MSU selected for NSF accelerator project to develop new technologies for persons with disabilities

Contact: James Carskadon

a man drives a vehicle adapted for persons with disabilities
An MSU multidisciplinary team is receiving $750,000 as part of the National Science Foundation Convergence Accelerator program for its effort to develop new independent driving technologies for persons with disabilities with virtual reality models that incorporate adaptive driving equipment. (Photo submitted)

STARKVILLE, Miss.—Mississippi State University is one of 16 awardees selected to participate in a National Science Foundation Convergence Accelerator program that is developing new technologies to enhance quality of life and employment opportunities for persons with disabilities.

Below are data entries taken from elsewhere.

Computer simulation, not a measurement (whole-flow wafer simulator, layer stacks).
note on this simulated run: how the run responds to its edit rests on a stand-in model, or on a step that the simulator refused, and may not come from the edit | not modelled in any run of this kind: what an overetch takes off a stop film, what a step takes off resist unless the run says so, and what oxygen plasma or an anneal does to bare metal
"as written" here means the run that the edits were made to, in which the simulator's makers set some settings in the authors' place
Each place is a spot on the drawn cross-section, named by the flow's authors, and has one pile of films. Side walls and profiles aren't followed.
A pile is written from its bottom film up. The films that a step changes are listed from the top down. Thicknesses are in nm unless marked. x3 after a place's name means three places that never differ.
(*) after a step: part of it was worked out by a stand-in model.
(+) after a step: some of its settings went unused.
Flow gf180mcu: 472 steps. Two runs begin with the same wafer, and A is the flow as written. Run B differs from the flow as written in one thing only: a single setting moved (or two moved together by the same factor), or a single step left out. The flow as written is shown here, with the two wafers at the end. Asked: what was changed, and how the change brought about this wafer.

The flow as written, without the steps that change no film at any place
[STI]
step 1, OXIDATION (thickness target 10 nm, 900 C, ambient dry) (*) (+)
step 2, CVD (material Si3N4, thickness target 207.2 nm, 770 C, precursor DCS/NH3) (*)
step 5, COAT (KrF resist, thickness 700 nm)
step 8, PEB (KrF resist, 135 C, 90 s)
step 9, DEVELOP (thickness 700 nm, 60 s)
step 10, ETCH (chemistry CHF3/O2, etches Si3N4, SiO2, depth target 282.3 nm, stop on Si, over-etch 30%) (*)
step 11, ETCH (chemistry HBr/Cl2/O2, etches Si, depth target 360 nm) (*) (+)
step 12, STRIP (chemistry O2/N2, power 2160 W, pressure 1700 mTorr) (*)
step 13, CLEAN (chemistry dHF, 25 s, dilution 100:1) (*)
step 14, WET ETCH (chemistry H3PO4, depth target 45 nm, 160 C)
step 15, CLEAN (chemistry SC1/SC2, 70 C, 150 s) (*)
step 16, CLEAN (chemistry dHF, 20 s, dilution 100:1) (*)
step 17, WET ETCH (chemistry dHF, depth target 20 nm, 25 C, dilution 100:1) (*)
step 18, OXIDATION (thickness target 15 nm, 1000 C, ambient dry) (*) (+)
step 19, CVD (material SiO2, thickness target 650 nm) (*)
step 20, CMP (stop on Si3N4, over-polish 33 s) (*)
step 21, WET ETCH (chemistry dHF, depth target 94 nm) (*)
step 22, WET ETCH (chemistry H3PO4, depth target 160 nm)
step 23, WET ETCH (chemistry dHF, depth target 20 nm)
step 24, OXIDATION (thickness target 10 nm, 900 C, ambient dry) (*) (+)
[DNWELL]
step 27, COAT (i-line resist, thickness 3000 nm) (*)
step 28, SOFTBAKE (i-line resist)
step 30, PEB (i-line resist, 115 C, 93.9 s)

An MSU team is receiving $750,000 in phase 1 funding for its multidisciplinary effort to develop new independent driving technologies for persons with disabilities. The team, which includes experts in behavioral psychology, rehabilitation counseling, human-centered computing, autonomous vehicles and more, will spend the next year developing virtual reality models that incorporate adaptive driving equipment. By using virtual reality, persons with disabilities can have better access to training for driving technology that increases their opportunities for employment and community connections.

“This project is a great example of MSU’s ability to develop multidisciplinary teams focused on addressing societal challenges,” said MSU Vice President for Research and Economic Development Julie Jordan. “We have faculty and staff working to support a wide range of persons with disabilities through research and applied practice, and this award reflects their outstanding work. I am incredibly proud that MSU will be participating in this impactful NSF program.”

MSU is part of the 2022 NSF Convergence Accelerator cohort, Track H: Enhancing Opportunities for Persons with Disabilities that is working to support use-inspired solutions to grow economic opportunities and enhancement of quality of life for persons with disabilities. Globally, an estimated 1.3 billion people experience disability. Other schools selected as part of the convergence research track include Harvard, Cornell, Northwestern, Stanford and New York universities.

“Transdisciplinary, use-inspired research offers tremendous potential to accelerate novel solutions to the everyday challenges faced by persons with disabilities,” said Erwin Gianchandani, NSF assistant director for Technology, Innovation and Partnerships. “Through the Convergence Accelerator’s Track H, we are bringing together diverse perspectives and expertise spanning academia, industry, nonprofits and other communities to enable solutions and open opportunities for people who need it most.”

The MSU team will identify gaps in research related to independent driving technology, develop and formalize partnerships with key stakeholders and participate in NSF programming over the course of the next nine months. The information gathered from that research will inform the independent driving solutions they develop and prototype for persons with disabilities. At the end of the nine months, MSU will participate in a formal phase 2 proposal and pitch for up to $5 million of additional funding to continue the project.

Kasee Stratton-Gadke, director of the T.K. Martin Center, is the principal investigator on the grant.

“In a rural state like Mississippi, being able to drive is important for employment, recreation, healthcare and many other aspects of life,” Stratton-Gadke said. “If we can help develop economical tools for helping persons with disabilities drive, it will have a significant impact on their level of independence.”

Stratton-Gadke noted that virtual reality can provide cost-effective training for learning several different adaptive technologies and can help people experiencing anxiety or trauma from a vehicle wreck ease into driving.

The T.K. Martin Center has a longstanding program that helps persons with disabilities evaluate and use adaptive driving technologies. With a certified driver rehabilitation specialist on staff, the center conducts training and can provide recommendations for vehicle modifications and adaptive driving equipment that will help persons with disabilities drive.

In addition to Stratton-Gadke serving as the grant’s principal investigator, co-PIs on the project include James Jones, assistant professor in the Department of Computer Science and Engineering; Zaccheus Ahonle, assistant professor in the Department of Counseling, Educational Psychology and Foundations; Lalitha Dabbiru, assistant research professor at the Center for Advanced Vehicular Systems; and Kris Geroux assistive technology director at the Mississippi Department of Rehabilitation Services.